As Iceland’s financial sector went into meltdown, pension funds were called on to play a damage-limitation role. Jenna Gottlieb outlines the evolution of the crisis

In just a few short weeks, Iceland’s economy unravelled faster than that of any western country during peacetime and pension fund executives were called upon to help shape policy and work towards a solution.

Just what the long-term impact on Iceland’s pension system will be is unclear, but pension fund executives say the immediate task at hand is to stop the bleeding. “We’re in the middle of a hurricane right now,” says Hrafn Magnusson, managing director of the National Association of Pension Funds in Reykjavik. “At this moment no one knows how long this international financial crisis will last, although it is clear that it has hit Iceland especially hard. It is believed that in this maelstrom we are all going through,the assets of the country’s pension funds will diminish by about 15 to 25%.”
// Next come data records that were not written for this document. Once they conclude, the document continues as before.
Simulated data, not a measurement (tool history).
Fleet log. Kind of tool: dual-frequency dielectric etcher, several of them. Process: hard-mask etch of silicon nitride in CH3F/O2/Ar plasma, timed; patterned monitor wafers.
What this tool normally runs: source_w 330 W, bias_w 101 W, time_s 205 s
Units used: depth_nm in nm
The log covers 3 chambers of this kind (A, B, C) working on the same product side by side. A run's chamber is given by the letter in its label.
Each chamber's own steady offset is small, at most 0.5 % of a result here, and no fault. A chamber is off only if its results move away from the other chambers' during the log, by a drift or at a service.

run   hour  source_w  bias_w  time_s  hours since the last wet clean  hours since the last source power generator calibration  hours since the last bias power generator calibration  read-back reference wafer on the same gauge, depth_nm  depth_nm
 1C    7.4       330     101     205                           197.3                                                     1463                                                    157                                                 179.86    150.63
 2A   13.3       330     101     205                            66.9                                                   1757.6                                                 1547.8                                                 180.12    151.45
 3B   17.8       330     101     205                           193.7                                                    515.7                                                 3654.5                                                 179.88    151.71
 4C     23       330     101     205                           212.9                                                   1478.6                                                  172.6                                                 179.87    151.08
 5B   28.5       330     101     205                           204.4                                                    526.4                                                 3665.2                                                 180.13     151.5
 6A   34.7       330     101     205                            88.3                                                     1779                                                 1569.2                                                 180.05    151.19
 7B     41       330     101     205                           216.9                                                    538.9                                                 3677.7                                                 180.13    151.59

Iceland’s pension funds hold considerable assets for the size of the country. At end-2007, there were 37 pension funds operating in Iceland, and the 10 largest account for 80% of the total assets in Iceland’s pension system, according to the Financial Supervisory Authority (FME).

Total assets of the pension funds within the National Association of Pension Funds, an umbrella organisation for Icelandic pension funds, amounted to ISK1.7trn (€11.2bn) at year-end 2007.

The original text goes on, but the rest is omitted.